With such views, Miall may surely be included in the ‘London Pulpit.’ Tried by his own theory, he is a legitimate subject for a sketch. The truth he held in Leicester he holds in London, and he is still as much a divine in the ‘Nonconformist’ office as when he was pastor of an Independent Church. Occasionally he preaches in one or other of the metropolitan pulpits, and the studied discourse read – but read with admirable distinctness – is of a kind to make you regret that Miall is so seldom seen where he is fitted to do so much. If you have not an orator before you in the common acceptation of the term, you have before you a master of argument, gifted with a clearness of expression and a high order of thought, rare anywhere, especially in the pulpit now-a-days. Buckingham wrote of Hobbes’ style, that
‘Clear as a beautiful transparent skin,
Which never hides the blood, yet holds it in;
Like a delicious stream it ever ran,
As smooth as woman and as strong as man.’

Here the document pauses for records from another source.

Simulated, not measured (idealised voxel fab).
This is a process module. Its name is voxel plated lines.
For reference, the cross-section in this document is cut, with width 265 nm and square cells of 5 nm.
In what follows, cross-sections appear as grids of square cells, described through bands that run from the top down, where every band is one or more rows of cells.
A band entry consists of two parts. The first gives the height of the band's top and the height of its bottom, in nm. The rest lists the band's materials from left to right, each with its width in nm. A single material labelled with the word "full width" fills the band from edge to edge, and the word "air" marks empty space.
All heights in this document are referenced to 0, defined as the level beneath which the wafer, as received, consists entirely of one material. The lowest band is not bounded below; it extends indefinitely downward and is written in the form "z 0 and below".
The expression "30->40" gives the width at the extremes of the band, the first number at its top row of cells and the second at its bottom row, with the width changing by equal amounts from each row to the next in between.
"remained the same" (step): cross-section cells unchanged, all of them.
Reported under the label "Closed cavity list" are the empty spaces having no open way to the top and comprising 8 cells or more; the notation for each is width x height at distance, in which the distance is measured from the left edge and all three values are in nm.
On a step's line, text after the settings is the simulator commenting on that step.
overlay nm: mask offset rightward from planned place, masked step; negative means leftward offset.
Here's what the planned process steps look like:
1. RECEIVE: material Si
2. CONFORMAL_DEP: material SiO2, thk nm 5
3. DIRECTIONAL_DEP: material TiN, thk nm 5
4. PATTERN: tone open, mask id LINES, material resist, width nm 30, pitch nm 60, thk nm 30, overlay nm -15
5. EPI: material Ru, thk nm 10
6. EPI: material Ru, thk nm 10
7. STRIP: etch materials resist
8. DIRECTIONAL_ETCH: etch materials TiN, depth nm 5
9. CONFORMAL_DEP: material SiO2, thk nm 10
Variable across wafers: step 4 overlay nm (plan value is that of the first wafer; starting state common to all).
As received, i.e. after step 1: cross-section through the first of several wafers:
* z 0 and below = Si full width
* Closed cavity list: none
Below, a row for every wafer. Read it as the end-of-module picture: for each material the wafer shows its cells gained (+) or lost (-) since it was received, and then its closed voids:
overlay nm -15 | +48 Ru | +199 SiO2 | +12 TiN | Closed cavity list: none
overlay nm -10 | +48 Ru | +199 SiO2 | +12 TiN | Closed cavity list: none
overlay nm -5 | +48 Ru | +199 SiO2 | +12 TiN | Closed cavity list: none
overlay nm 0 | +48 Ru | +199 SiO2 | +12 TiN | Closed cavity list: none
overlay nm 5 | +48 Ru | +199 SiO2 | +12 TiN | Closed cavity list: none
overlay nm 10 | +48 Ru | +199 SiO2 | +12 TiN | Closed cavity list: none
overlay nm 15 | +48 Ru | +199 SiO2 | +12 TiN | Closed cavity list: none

Of Miall’s style precisely the same may be said. It is always as clear, sometimes as cold, as ice. As a still further proof of Miall’s claim to be considered a religious teacher, witness his ‘British Churches’ and his ‘Basis of Faith,’ – books eminently adapted for the age in which we live. Yet Miall can speak to the poor, and does so. The teetotalers have built a hall called the Good Samaritan Hall, on Saffron Hill. It is a low neighbourhood. It is surrounded by the dwellings of the poor, and it is erected there as a light for that dark spot, by means of which the drunkard may emerge into a higher life. The last time I heard Miall was there: the room was full. On a table, dressed in an old blue great coat, stood Miall, preaching to men and women, gathered from the highways and byways, from the crowds for whose souls no one cares. Surely that was a finer sight than if, arrayed in lawn, he was preaching to the fashion and wealth of Vanity Fair.